Building Better Bridges – Why I Voted Against the Johnson Street Bridge Project

The Johnson Street Bridge replacement project is the talk of the town these days. This past weekend at the Phillips Backyard Weekender people were sipping great local beer and fretting over the potential cost increase of the project. Others said that at a weekend cocktail party, guests had grave concerns about who will pay if the price goes up – and that they’re watching my leadership on the issue closely.

What went wrong

In late March 2014, the City received a change order from PCL (the contractor building the bridge) for $7.9 million and a request to extend the project schedule by five and a half months. In response, Jason Johnson, the newly hired City Manager, engaged engineer Jonathan Huggett to review the project. Huggett’s report was made public last week. The report revealed three key problems with management of the project to date. 

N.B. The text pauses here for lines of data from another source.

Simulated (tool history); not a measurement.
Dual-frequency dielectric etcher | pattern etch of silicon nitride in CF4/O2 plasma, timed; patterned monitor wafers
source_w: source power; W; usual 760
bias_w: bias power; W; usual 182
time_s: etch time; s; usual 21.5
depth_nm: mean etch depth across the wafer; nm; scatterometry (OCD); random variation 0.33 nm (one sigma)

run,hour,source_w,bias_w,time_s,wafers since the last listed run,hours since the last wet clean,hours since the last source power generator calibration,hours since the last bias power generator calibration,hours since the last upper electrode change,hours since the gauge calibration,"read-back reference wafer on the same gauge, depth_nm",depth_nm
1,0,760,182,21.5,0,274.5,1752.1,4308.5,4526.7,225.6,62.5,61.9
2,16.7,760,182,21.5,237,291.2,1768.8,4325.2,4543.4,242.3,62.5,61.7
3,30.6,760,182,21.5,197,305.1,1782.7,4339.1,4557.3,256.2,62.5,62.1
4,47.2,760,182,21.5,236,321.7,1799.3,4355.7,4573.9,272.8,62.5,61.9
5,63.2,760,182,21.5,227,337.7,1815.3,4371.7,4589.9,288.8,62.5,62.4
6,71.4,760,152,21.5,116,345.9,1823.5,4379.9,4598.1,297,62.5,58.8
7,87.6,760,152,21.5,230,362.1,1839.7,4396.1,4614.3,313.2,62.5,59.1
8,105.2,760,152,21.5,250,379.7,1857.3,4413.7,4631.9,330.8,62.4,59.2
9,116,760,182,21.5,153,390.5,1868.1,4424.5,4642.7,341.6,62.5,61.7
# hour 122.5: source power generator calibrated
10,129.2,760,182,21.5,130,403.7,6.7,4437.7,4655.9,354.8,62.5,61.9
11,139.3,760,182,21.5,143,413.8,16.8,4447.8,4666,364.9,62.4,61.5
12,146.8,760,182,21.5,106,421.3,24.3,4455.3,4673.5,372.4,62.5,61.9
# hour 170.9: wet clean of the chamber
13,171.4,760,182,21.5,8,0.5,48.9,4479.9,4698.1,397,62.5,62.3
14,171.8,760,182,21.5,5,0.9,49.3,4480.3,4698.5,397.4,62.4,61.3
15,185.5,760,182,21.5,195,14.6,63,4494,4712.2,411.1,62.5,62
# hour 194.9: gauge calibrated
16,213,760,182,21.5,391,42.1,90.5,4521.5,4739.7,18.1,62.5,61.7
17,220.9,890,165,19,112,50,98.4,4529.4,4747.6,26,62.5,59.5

1. No one had been put in charge of the project. As Huggett notes, “During my review I asked everyone involved a simple question: ‘Who is in charge of the project?’ Nobody could provide me with an answer.”

2. There is no official project schedule. A schedule had been submitted by PCL to the City on April 6 2013. But it is still unclear to Huggett whether all parties (MMM the City’s engineer, PCL and the City) agreed to this schedule.

3. The collaborative process that had been established in the contract to review issues as they arose had broken down.

Confronting Reality

These three facts leave Council and the public in a difficult situation. A recent Times Colonist editorial noted, “Fortin’s fixed-price fixation notwithstanding, Huggett has doubts that the project can be completed at the contract price.” At Council last week (watch here) Council and the public learned more about why it is unlikely that the project can be completed on budget.

Director of Engineering and Public Works told Council that, “We do still have a large part [of the contingency] which is unallocated; I think it is going quite well.”

Immediately after he spoke, Huggett stepped in. “It’s worth talking about the contingency,” he said. “It’s a concern to me. The problem that occurred [when the contract was awarded] is that some of the very key components were no more than a concept in somebody’s eye. There were elements of the project that were reduced to a 10% design. The problem comes that you have a bunch of components at 10% design with a contingency [budget] of less than 5% [of the total project budget.]”

Huggett’s conclusion? “Frankly, from what I know, the contingency is very small and is likely already used up. I promised you I wouldn’t come in here and try and sugar coat it.”

Moving Forward

I voted against awarding the contract to PCL in late 2012. My reason was simple. The design wasn’t far enough along to award the contract with only a 4% contingency budget. Now, it’s time to move beyond looking backwards and to do the best we can to get the project under control. Here’s how:

  1. Get a revised project budget as soon as possible. After learning last Thursday that the contingency is likely used up, I said that if that’s the case, Council needs to know what the potential cost increases are, as unpopular as that may be, so we can start planning. Huggett committed to getting Council a revised project budget by early September.
  2. Finalize and confirm a project schedule that all parties agree to. Huggett promised this within the coming weeks.
  3. Create a risk registry specific to the project (not a generic risk registry that has been used to date) and ensure that risk mitigation strategies are in place.
  4. Have someone in charge of the project and fix relationships among PCL, MMM and the City.  With Huggett at the helm and the collaborative spirit of our City Manager guiding the process, this is well in hand.

Council’s job is to go forward with eyes wide open. We need to hold Huggett to the commitments he made last Thursday. We need to be realistic about the cost of the project. And, most importantly, we need to keep the public – those paying for this new bridge – informed.